If In the Flesh was an American show, it would have an 8-13 episode first season. The whole thing would be slowed down and the writers could take their time exploring the world and the characters. In the UK though, our best dramas often have short runs – too short in my opinion – and In the Flesh follows that tradition. So, with just one episode left, things are feeling a little squashed.
Episode two kept its focus narrowed within the town of Roarton. I’m glad they did this, because it stopped the episode from being too confusingly cluttered, and we needed a breather from the exposition-laden episode one. The problem though, is that we now only have one episode to wrap up all the various plot details, including the ones that were put on the back-burner this episode; remember the zombie drug? And I think we had just one mention of the Zombie prophet. I really wish the BBC had commissioned more episodes.
We only got the three though, and the second concerned Kieren’s exploration of his new zombie-hood and the return of his friend Rick from the dead, as well as the addition of another new character, Kieren’s zombie buddy Amy.
Last review I criticised the character of Kieren’s sister Jem, a purposely annoying creation. This episode compounded the problem, and it’s frustrating, because the character is interesting and Harriet Cains’ acting is good, but the constant teenager moaning and attitude means she grates nearly everytime she’s on the screen. The new character Amy seems to be equally problematic. Written to be intentionally quirky, she conforms a lot to the Manic Pixie Dream Girl trope, were a quirky female character shows up to help change the life of a darkly brooding male character. Think Natalie Portman in Garden State, or Kirsten Dunst in Elizabethtown.
That said, presumably there won’t be a predictable romantic plot between Amy and Kieren (more on that below), and, to be fair, Amy did start to grow on me the more screen time she had – I liked her comments about ‘the fam.’ ‘I love the fam.’ Her scene with Kieren where they each spoke about their deaths was also good. It’s just frustrating to have two main female characters whose dominate personality trait is ‘annoying.’
The other new introduction in episode two is Rick, the son of Sergeant Bill, the HFV leader. Rick’s arrival really accelerated the discrimination theme of the show, as Bill by sheer denial of his son’s zombification forced the town to start adapting to the presence of the undead. We’re now in the slightly unsubtle territory of making direct comparisons to segregation, with the zombies forced to sit in a sectioned off part of the pub. I do like though that the discriminatory attitudes of the townsfolk have levels: Rick’s presence is just awkward, Kieren is out of place, and Amy, with her zombie eyes, is completely hated. That’s pretty much how it works in real life too; attitudes to Muslims for instance can vary depending on whether they are dressed in western clothes, wearing a head veil, or wearing a burqa.

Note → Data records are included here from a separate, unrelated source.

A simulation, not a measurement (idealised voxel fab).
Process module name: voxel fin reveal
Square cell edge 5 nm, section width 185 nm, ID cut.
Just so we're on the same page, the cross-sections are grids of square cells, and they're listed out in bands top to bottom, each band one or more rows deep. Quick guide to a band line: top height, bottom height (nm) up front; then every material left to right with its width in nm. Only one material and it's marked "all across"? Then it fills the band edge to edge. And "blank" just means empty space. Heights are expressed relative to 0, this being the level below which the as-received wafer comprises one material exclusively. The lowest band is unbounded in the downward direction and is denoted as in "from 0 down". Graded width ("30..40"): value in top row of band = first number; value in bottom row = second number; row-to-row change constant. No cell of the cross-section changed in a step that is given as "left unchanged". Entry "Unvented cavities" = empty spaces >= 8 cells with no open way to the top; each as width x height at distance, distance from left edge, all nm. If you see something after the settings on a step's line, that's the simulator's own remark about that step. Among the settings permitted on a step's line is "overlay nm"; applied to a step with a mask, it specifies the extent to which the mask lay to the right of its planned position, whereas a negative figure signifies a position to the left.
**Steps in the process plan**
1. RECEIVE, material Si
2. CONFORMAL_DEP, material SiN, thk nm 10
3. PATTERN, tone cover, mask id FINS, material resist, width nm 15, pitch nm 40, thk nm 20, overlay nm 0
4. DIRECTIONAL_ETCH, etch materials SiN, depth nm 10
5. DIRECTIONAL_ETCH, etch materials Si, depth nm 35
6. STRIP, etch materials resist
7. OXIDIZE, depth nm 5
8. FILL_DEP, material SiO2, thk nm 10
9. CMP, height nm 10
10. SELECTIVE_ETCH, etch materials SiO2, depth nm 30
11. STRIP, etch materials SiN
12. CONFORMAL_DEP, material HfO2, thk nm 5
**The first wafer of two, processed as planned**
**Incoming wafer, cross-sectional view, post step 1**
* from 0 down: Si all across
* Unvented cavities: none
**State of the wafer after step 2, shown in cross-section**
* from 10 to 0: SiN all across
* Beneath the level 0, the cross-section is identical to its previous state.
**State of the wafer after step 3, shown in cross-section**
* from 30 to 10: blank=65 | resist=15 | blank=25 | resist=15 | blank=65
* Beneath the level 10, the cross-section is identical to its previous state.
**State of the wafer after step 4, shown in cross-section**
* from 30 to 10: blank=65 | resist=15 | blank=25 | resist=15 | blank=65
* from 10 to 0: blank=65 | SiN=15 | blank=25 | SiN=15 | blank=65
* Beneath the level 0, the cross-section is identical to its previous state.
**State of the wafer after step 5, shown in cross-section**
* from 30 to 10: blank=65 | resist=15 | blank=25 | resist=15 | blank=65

The rest of the subtext in the show has been understandably scaled back. The religious element made no appearance in this episode beyond the dodgy vicar lurking around. The mental illness parallels were confined to Kieren’s detachment, his family’s awkward, forced normalness, and two good scenes where Kieren discussed his death. In the first, he tells Amy of his suicide and she in turn reveals how she died of leukaemia, giving some insight into why she is now so carefree and, ironically, full of life. It was nicely written, and acted well by Luke Newberry and Emily Bevan.
The second scene is between Kieren and Rick. They meet in the pub, where the whole episode is narrowed down into one room, and the show settles and slows down. In a long running drama, you could build a whole enjoyable episode just set in the pub with all the characters. Again, it’s a shame we won’t get that.
The characters are told of a rabid zombie on the loose in the woods, and they all go off to find it, at one point leaving Kieren and Rick alone in the car. At which point it is revealed subtly that they are both gay and that they were in a relationship prior to Rick joining the army. At least, I think this is what happened. The scene might have been too subtle. I wonder though if that is why Jem was so insistent on telling Kieren that Rick was alive; because she is aware of his sexuality and feelings for Rick, something their parents may not be.
Of course, assuming they are gay, this adds a new dimension to the prejudice theme, and is probably the thrust of the metaphor; small town attitudes to homosexuals. Rick is accepted by everyone, despite his zombie state, because he doesn’t look different; he’s big and tough, he drinks and shoots and fights. Kieren not so much. People in the pub ‘hated me before I was like this,’ he says at one point.
This is expanded, as the action moves to the woods, where two rabid zombies have been caught. Bill wants them dead, and Rick acquiesces to his father until Kieren stops him. ‘Are you going to shoot me as well?’ he asks. While the first episode ended making a point about our hatred for those different from ourselves, this one ended illustrating the various shades of prejudice, and the complexity of discrimination.
- The HVF soldiers decide not to kill the zombies they find, because they can get money for handing them over to the government. Looks like the whole town is starting to put their hatred behind them, not always for the most noble of reasons.
- ‘Tell Vicky I love her!’ ‘What, my Vicky?’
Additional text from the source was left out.